Generate a variable called fake_age which is a normally distributed random variable with mean and standard deviation equal to the mean and standard deviation of the actual age variable.

set seed 123
sum age age
g fake_age=rnormal(r(mean), r(sd))
compare age fake_age
kdensity age, addplot(kdensity fake_age)
list fake_id age fake_age in 1/10
graph export kdensity.png, replace 

Make a scatter plot of peak PRA by age in transplant recipients. Does it look like there’s a relationship between peak PRA and age, and if so, what is the relationship?

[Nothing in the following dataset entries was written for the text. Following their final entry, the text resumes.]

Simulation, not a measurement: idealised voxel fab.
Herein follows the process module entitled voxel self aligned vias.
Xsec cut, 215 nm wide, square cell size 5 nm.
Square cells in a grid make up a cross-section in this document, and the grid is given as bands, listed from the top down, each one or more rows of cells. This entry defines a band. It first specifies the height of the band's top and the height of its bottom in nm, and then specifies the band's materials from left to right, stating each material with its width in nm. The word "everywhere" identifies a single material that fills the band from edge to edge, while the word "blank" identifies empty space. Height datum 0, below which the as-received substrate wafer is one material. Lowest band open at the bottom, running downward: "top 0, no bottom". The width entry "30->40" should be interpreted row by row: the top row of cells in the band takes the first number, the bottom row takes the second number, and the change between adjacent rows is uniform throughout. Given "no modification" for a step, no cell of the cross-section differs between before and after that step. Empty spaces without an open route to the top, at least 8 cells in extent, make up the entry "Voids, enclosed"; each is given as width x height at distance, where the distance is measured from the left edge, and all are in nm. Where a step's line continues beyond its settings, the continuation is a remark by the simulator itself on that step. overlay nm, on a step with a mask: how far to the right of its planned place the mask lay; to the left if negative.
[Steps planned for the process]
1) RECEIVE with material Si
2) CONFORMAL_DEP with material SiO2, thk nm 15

use "${repo}transplants", clear 
graph twoway scatter peak_pra age    //full syntax
tw sc peak_pra age                 //abbreviated syntax
   
//explore other twoway options!!  
#delimit ;
forval f=0/1 { ;
	sum peak_pra if gender==`f', d ;
	local m_iqr_`f': di 
       "Median" %2.0f r(p50)
       " (IQR," %2.0f r(p25)
            "-" %2.0f r(p75)
            ")"
			;
} ;
tw (sc peak_pra age if gender==0)
   (sc peak_pra age if gender==1,
       legend(
           on
           ring(0)
           pos(11)
           lab(1 "Male")
           lab(2 "Female")
       )
       ti("Most Recent Serum PRA",pos(11))
       yti("%", orientation(horizontal))
   text(50 10 "`m_iqr_0'",col(midblue))
   text(45 10 "`m_iqr_1'",col(cranberry))
   )
   ;
   #delimit cr
   graph export lab6q5.png, replace 

The graph of proportion of ECD transplants by age from the lecture was a little messy. Remake the graph with the age rounded to the nearest ten years.

use "${repo}transplants", clear
collapse (mean) don_ecd, by(age)
graph twoway line don_ecd age, text(.5 40 "obs: `c(N)', vars: `c(k)'")
graph export collpasebyage.png,replace
count 
     
//alternative, without messing up the data
if c(N) == r(N) | c(N) == 6000 {
	
use transplants, clear
egen m_don_ecd=mean(don_ecd), by(age)
egen agetag=tag(age)
#delimit ;
line m_don_ecd age if agetag, 
    text(
    .5 40 
    "obs: `c(N)', vars: `c(k)'"
    ) 
    sort ;
#delimi cr
count
graph export lab6q6.png,replace 

}

use "${repo}transplants", clear
gen age10 = round(age, 10)
     //one way to restore data after messing it up
     preserve 
         collapse (mean) don_ecd, by(age10)
         graph twoway line don_ecd age10
         graph export collpasebyage10.png,replace
     restore 
     count 
 

You have all your commands in your do file, right? Run your do file from the beginning and make sure your do file does exactly the same thing.